Yale Public Health Magazine, Yale Public Health: Fall 2023
by Colin Poitras


One of the biggest challenges facing international human rights investigators is access to timely, verifiable information. Closed borders, travel restrictions, and locked-down communications channels are just a few of the tactics war criminals and others have used to hide atrocities from the rest of the world.

But those traditional obstacles are no longer insurmountable. Innovations in remote sensing analysis and the growing use of social media around the world are making it increasingly difficult for these individuals to hide.

In the Yale School of Public Health’s Humanitarian Research Lab, researchers are sifting through hundreds of images from commercial satellites and NASA thermal imaging sensors as they investigate potential crimes against humanity and war crimes around the globe. Currently, their sights are set deep inside Ukraine and Sudan, where brutal ongoing conflicts are decimating civilian infrastructure and leaving innocent victims lying in the streets.

Ultimately, the lab’s goal is not only to document atrocities so that those responsible will eventually be held accountable but also to gather enough knowledge about tensions in a region to predict where future violence may occur to help protect civilians and facilitate humanitarian assistance.

“Although we may be here at Yale, in reality, we are inside the Ukrainian cyberspace that is part of this war,” the lab’s Executive Director Nathaniel Raymond told NPR’s Morning Edition in an interview earlier this year. “The running joke among our team is that we go to work in Ukraine every day from New Haven.”

But satellite imagery is just one part of the effort. The lab, and its investigative partners, also analyze countless streams of publicly available open-source information – social media accounts, regional media reports, historical records – to identify leads and corroborate what they see from space.

“Everyone focuses on the satellites, but what we really do is work at the intersection of technology and anthropology,” Raymond said.

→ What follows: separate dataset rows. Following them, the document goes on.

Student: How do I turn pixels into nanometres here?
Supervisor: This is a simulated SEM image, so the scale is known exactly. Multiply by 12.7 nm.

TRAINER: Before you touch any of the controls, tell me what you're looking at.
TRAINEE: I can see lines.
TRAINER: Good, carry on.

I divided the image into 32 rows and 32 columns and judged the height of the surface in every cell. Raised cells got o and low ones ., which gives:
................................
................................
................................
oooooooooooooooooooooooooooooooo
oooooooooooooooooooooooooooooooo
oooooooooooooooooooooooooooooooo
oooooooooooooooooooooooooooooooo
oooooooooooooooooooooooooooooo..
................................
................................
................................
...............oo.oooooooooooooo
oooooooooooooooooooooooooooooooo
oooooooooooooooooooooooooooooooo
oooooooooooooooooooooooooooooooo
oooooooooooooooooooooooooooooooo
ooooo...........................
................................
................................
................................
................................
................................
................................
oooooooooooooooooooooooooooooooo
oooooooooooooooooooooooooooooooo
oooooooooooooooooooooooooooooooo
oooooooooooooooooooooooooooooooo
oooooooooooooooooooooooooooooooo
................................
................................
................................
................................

Launched by Associate Professor Kaveh Khoshnood, MPH ’89, PhD ’95, in 2021, the Humanitarian Research lab is maintained by YSPH faculty and students who are dedicated to addressing humanitarian crises around the world.

Its mission is not limited to war zones.

When a devastating earthquake rocked Syria and Turkey in February, the lab worked closely with its partners in the region to help them assess the damage to health care facilities.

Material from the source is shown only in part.